Bug #20076
closedM:N scheduler is stuck on macOS with RUBY_MN_THREADS=1
Description
This is known issue. I already shared this to ko1.
The version of https://github.com/ruby/ruby/commit/28e3886689c71b22487dd5d0cb62f3b5ed0a77cc is crashed with make exam
.
This is happend with webrick test on make test-tool
.
My environment is macOS Sonoma 14.3 beta1 and
$ pkgutil --pkg-info=com.apple.pkg.CLTools_Executables
package-id: com.apple.pkg.CLTools_Executables
version: 15.1.0.0.1.1700200546
volume: /
location: /
install-time: 1702331495
Updated by jpcamara (JP Camara) about 1 year ago
@hsbt (Hiroshi SHIBATA) is it crashing, or hanging? For me, I am seeing the following tests hang:
tool/test/webrick/test_server.rb#test_restart_after_stop
tool/test/webrick/test_server.rb#test_port_numbers
If I comment those out, make exam
and make test-tool
succeed. Is that your experience as well?

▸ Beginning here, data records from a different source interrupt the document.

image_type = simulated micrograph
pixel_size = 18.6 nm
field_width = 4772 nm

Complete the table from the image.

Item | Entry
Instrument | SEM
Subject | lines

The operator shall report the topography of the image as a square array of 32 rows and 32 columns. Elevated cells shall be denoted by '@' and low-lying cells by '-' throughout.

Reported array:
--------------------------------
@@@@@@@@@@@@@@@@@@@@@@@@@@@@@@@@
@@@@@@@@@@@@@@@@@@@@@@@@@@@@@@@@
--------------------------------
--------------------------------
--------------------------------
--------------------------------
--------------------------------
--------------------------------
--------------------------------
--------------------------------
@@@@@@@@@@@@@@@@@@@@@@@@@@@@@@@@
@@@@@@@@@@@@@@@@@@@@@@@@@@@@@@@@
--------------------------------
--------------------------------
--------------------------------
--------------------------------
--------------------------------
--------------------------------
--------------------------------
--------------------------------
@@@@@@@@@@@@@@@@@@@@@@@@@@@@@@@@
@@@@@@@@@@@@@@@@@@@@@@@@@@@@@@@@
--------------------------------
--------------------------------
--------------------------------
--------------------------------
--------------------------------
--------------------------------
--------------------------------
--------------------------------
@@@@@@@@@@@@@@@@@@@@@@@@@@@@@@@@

Updated by jpcamara (JP Camara) about 1 year ago
Originally I thought it was the kqueue MN PR, but it may have been the changes applied before it that are causing this. If I go back to the commit before kqueue was merged this issue is still occurring (using the original epoll code). If I go back here https://github.com/ruby/ruby/commit/28a6e4ea9d9379a654a8f7c4b37fa33aa3ccd0b7, right before the rb_thread_io_blocking_call
commits, it starts working again. Maybe this is something you both already realized.
Updated by jpcamara (JP Camara) about 1 year ago
Confirmed that if I change all of the rb_thread_io_blocking_call
calls to hard-code 0 as the last argument (instead of RB_WAITFD_IN
or RB_WAITFD_OUT
) then make test-tool
works again with macOS for me, using Sonoma 14.1.
Using docker + ubuntu to test it there, once I make those values 0 I start getting segfaults when running make test-tool
.
Updated by hsbt (Hiroshi SHIBATA) about 1 year ago
- Subject changed from M:N scheduler crashes on macOS with RUBY_MN_THREADS=1 to M:N scheduler is stuck on macOS with RUBY_MN_THREADS=1
Updated by hsbt (Hiroshi SHIBATA) about 1 year ago
is it crashing, or hanging?
Thanks, It's hanging (Stuck?).
Updated by jpcamara (JP Camara) about 1 year ago
A one-line change fixes it for me, and fixes almost every failure I was seeing when running test-all
using RUBY_MN_THREADS=1
. Here is the change: https://github.com/ruby/ruby/pull/9344/files
static ssize_t
rb_io_read_memory(rb_io_t *fptr, void *buf, size_t count)
{
VALUE scheduler = rb_fiber_scheduler_current();
if (scheduler != Qnil) {
VALUE result = rb_fiber_scheduler_io_read_memory(scheduler, fptr->self, buf, count, 0);
if (!UNDEF_P(result)) {
return rb_fiber_scheduler_io_result_apply(result);
}
}
struct io_internal_read_struct iis = {
.th = rb_thread_current(),
.fptr = fptr,
.nonblock = 0,
.fd = fptr->fd,
.buf = buf,
.capa = count,
.timeout = NULL,
};
struct timeval timeout_storage;
if (fptr->timeout != Qnil) {
timeout_storage = rb_time_interval(fptr->timeout);
iis.timeout = &timeout_storage;
}
// previous line
// VVVVVV
// return (ssize_t)rb_thread_io_blocking_call(internal_read_func, &iis, fptr->fd, RB_WAITFD_IN);
return (ssize_t)rb_thread_io_blocking_call(internal_read_func, &iis, fptr->fd, RB_WAITFD_IN | RB_WAITFD_OUT);
}
There's almost no way that it actually fixes the core issue. It has to be that it causes a fallback to some native 1:1 thread behavior. But it is extremely curious that this single change to rb_io_read_memory
has such a far-reaching effect.
Updated by hsbt (Hiroshi SHIBATA) 9 months ago
- Status changed from Open to Closed
This issue is no longer happened while 3 months. I'll close this.